‘I Am Not Your Negro’ Review: Oscar-Nominated Doc Lets James Baldwin’s Words Echo Through 2017

Director Raoul Peck lets the great writer do all the talking, and his observations about race in America remain all too relevant today

I Am Not Your Negro
Magnolia Pictures

To review Raoul Peck’s “I Am Not Your Negro” feels, in many ways, like gilding the lily: Every word we hear in this Oscar-nominated documentary comes from the great novelist and essayist James Baldwin, and his prose remains so vital, so beautiful, so brutal in the 21st century that there seems little point adding to it.

To review “I Am Not Your Negro,” then, is to urge you to see an extraordinary document; it’s a great work of cinema, yes, but it also addresses the past and the present and the future of this country in a way that every citizen worthy of the name should experience, reflect and discuss.

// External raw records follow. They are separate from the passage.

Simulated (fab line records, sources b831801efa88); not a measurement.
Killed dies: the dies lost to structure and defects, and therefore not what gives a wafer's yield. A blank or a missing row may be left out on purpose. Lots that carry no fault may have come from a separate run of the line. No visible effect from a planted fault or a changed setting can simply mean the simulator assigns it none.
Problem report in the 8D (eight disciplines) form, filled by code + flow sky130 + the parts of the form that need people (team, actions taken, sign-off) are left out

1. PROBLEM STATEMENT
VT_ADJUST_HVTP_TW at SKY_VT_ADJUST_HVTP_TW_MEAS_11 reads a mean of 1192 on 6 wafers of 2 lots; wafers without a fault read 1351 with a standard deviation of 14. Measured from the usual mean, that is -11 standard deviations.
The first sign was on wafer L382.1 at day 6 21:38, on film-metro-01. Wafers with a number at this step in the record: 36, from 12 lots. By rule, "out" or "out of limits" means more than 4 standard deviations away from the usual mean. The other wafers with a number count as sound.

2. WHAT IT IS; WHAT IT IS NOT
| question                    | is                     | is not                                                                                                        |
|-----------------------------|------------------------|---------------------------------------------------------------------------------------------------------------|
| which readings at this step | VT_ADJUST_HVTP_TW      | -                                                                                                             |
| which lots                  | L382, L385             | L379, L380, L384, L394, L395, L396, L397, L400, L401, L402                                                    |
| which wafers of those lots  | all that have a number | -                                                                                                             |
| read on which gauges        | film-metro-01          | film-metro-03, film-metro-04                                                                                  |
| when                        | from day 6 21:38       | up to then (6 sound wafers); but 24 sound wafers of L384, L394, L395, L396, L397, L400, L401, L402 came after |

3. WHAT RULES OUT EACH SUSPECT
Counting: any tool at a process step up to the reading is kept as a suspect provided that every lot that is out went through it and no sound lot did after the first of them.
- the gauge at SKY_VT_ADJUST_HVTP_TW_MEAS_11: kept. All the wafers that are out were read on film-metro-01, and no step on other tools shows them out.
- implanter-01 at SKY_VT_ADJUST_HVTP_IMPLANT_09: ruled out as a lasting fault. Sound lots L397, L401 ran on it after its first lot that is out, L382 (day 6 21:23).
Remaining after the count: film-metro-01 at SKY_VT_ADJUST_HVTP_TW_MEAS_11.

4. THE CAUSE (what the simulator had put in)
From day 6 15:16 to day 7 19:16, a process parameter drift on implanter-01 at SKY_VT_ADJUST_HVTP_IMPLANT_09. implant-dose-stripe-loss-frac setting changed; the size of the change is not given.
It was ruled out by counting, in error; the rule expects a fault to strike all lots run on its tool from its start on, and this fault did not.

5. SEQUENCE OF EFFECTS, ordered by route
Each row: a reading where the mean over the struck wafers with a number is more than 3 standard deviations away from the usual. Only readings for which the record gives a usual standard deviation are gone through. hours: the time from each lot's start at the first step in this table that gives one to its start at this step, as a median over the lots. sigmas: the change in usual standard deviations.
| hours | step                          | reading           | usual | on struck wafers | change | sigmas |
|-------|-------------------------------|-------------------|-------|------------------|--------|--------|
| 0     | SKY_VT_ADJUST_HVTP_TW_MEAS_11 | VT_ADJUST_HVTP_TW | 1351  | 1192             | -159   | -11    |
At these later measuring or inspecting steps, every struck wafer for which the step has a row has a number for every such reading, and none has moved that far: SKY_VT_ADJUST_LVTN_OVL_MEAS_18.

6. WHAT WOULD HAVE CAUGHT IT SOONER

“The story of the Negro in America is the story of America. It is not a pretty story.” That quotation from Baldwin could be the tagline for the film. And while Peck’s work brims over with anger and horror, it is also a work of sweeping poetry. This story still isn’t pretty, but it’s delivered in a captivating and gorgeous manner.

In 1979, Baldwin wrote his agent with an idea for a book called “Remember This House,” which would examine the civil rights struggle in America through Baldwin’s friendships with three key activists, all assassinated: Medgar Evers, Martin Luther King, Jr. and Malcolm X. That book was never completed, but Baldwin’s letters form the crux of the film. (Bad news for writers everywhere: Not only will most of us never write a book as great as one of Baldwin’s, but we apparently also will never write a book proposal as good, either.)

Samuel L. Jackson narrates from Baldwin’s letters and other writings, and it’s one of the actor’s greatest performances: He never attempts to imitate Baldwin’s singular voice, but he does mirror the rhythms and the cadences of his speech, so that when Peck intercuts between Jackson’s narration and clips of Baldwin speaking on television or to audiences, it’s never an awkward juxtaposition.

Peck visually traverses the line of history, from the slave trade to #BlackLivesMatter, in similar fashion. Centuries apart, the undeniable connection of past and present is front and center, even as the film contains no contemporary interviews or narration. Baldwin’s still-relevant words calmly excoriate America’s white-invented “Negro Problem” as footage of vintage jeering protestors outside an integrated school and photographs of Trayvon Martin and Tamir Rice collapse the passage of time into one ongoing horrific moment.

“I Am Not Your Negro” currently sits alongside “13th” and “O.J.: Made in America” among this year’s Academy Award nominees for Best Documentary, and it’s worth noting that all three extraordinary films are complementary yet never redundant. There is enough to say about race and racism in America that three movies are but a drop in the bucket on the subject; we are lucky to live at a time when all three of these films can be made, and we are cursed to live at a time when all three of these films had to be made.

Peck’s work is both sad and stirring; it throws down a gauntlet that asks society to do better when it comes to dealing the black experience in this country. (It also, one hopes, challenges another filmmaker to make another work that takes as moving a view of Baldwin’s life as a gay man in the 20th century.)

No movie is going to fix the world, but films like “I Am Not Your Negro” demand accountability from its audience, both on a personal level and as a community of human beings.